Are You Listening or Just Making Noise?

When a room full of social media users were asked about their listening experiences, one word emerged – overwhelmed.

“But real-time monitoring and getting a response out within an hour can be more important than the meeting you are supposed to attend,” said Chris Abraham, president and founding partner of Abraham & Harrison, a company that offers a menu of services to build a company’s online presence.

 He and others were discussing the importance of monitoring social media, or listening, as part of the NonProfit 2.0 Unconference recently.

Beth Kanter, author of “Beth’s Blog: How Nonprofits Can Use Social Media” and co-author of “The Networked Nonprofit,” summarized core competencies around listening.

1)      Key words are king

2)      See the broad themes

3)      Use for workflow to engage externally and internally

4)      Develop information coping skills

One thing that Wendy Harman, social media manager for the American Red Cross, does is compile the 16 to 20 meatiest comments each day and sends widely as an email. She notes that this keeps everyone informed and shows the reach of social media.

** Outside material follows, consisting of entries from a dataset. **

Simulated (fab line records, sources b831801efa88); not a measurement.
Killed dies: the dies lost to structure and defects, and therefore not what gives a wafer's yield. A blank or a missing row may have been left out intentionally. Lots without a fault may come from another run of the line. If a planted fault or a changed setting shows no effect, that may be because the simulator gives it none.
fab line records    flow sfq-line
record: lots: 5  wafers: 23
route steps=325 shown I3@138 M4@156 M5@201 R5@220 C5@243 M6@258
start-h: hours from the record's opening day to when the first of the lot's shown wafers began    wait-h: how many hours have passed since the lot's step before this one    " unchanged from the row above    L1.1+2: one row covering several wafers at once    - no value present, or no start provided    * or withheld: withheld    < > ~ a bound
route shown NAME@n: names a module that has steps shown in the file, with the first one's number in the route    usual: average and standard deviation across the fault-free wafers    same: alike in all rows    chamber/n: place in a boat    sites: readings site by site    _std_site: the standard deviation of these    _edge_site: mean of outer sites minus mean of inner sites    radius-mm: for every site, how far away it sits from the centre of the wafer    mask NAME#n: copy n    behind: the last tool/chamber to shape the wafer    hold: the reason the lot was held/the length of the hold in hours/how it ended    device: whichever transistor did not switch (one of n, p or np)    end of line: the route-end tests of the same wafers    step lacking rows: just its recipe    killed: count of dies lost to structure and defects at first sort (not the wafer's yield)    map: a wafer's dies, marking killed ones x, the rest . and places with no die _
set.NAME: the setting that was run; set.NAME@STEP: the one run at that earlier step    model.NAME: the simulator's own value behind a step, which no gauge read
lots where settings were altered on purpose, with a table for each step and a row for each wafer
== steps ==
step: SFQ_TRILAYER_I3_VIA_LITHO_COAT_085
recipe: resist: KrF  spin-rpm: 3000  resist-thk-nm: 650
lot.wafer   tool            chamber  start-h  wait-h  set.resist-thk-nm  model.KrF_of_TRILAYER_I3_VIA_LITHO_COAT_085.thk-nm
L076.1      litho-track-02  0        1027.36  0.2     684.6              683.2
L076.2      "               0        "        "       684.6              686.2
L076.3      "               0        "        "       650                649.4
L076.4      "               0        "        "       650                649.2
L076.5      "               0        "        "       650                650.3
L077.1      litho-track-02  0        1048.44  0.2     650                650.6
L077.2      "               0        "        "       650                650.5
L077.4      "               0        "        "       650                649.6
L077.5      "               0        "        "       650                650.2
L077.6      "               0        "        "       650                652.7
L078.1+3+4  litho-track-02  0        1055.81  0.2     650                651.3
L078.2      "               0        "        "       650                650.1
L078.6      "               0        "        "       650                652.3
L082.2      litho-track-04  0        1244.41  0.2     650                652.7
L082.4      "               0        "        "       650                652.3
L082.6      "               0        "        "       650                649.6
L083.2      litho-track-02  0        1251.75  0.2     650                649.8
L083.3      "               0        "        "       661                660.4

The real question, Harman says, “Is what do we do with the content coming and how do we use it?”

“Misinformation – that’s where the listening comes in,” Harman adds. “I’m like a stalker. I need to be able to find people who are misinformed and reach out to them right away.”

The key is to provide them with the facts, Harman says.

Tools for listening are many and range from free to several hundred dollars a month. Tools used by the group include:

  • Technorati
  • Google Alerts
  • SM2
  • Twitter Search
  • Radian 6
  • Social Mention (it will search all of Facebook)
  • Addictomatic (creates a dashboard, but it’s busy)
  • How Sociable
  • Back Type (searches through blog posts)
  • Social Ping
  • Thrive/Small Act

Types of listening include, listening in real time, listening as research, listening for impact (ROI). That’s a lot of listening. But when the group was asked how much time they spent listening, most said, “Not enough.”

Beth recommended carving out 15 to 20 minutes each day or blocking an hour of your schedule on Friday.

If you want to learn more about how to be a good listener, Beth has a great presentation on the topic.

When Disaster Strikes, Are You Listening?

The American Red Cross listens in the social media space. It has teams of people ready to be deployed when disaster strikes.

Wendy Harman talks about listening at NonProfit 2.0.

Its Social Media Manager Wendy Harman has conducted training so that staff knows how to be a subject matter expert. She’s even developed a social media handbook (and has said we can use it!).

Most of her social media posts are intended to make the organization’s mission more known. “We like to have fun nerdiness with our posts,” she told the NonProfit 2.0 audience recently.

But, of course, there is a serious side to her job. And that’s getting the word out about disaster efforts. At 4:53 p.m. on Jan. 12, Wendy and the Red Cross “put into practice everything we did before.”

That included Facebook updates and interviewing a subject matter expert on Haiti in front of a world map with a flip cam so they could post the video interview.

At the start of a crisis, the Red Cross may have limited information. “Even if we don’t know anything,” Wendy said, “we acknowledge that something is going on.”

Ironically, Wendy said that on Jan. 11, she was feeling frustrated about social media. “We weren’t moving the needle on people taking action.”

All that changed after the earthquake struck. By 9:38 p.m. on Jan. 12 the Red Cross had set up text mobile giving through the State Department. By the next morning, 3 million people had made donations via their phones.

“We just had to tweet about it one time,” Wendy said. The White House also tweeted once about the mobile giving option.

“The rest was the American public,” Wendy said. “We were seeing an unprecedented mobile giving phenomenon.”

From then on it was about keeping the information churning and the public information push in the social world, she said.

In the aftermath, Wendy said the biggest lesson learned was that social media wasn’t “just fun and games anymore.”

“We really can do something here,” she said.

She learned about a group trapped under a supermarket. “They could hear the rescue workers, but the workers couldn’t hear them. But they were tweeting,” Wendy said.

Despite efforts, the group later perished.

What will change for the Red Cross, Wendy said, is that “we’re going to let the public come in and tell us where we need to mobilize. In the past we relied heavily on disaster teams.”

Wendy said in the future, for her, social media is going to be about tearing down the wall and “being really informed, really becoming  a facilitator.”

It’s her goal, and it’s a worthy one.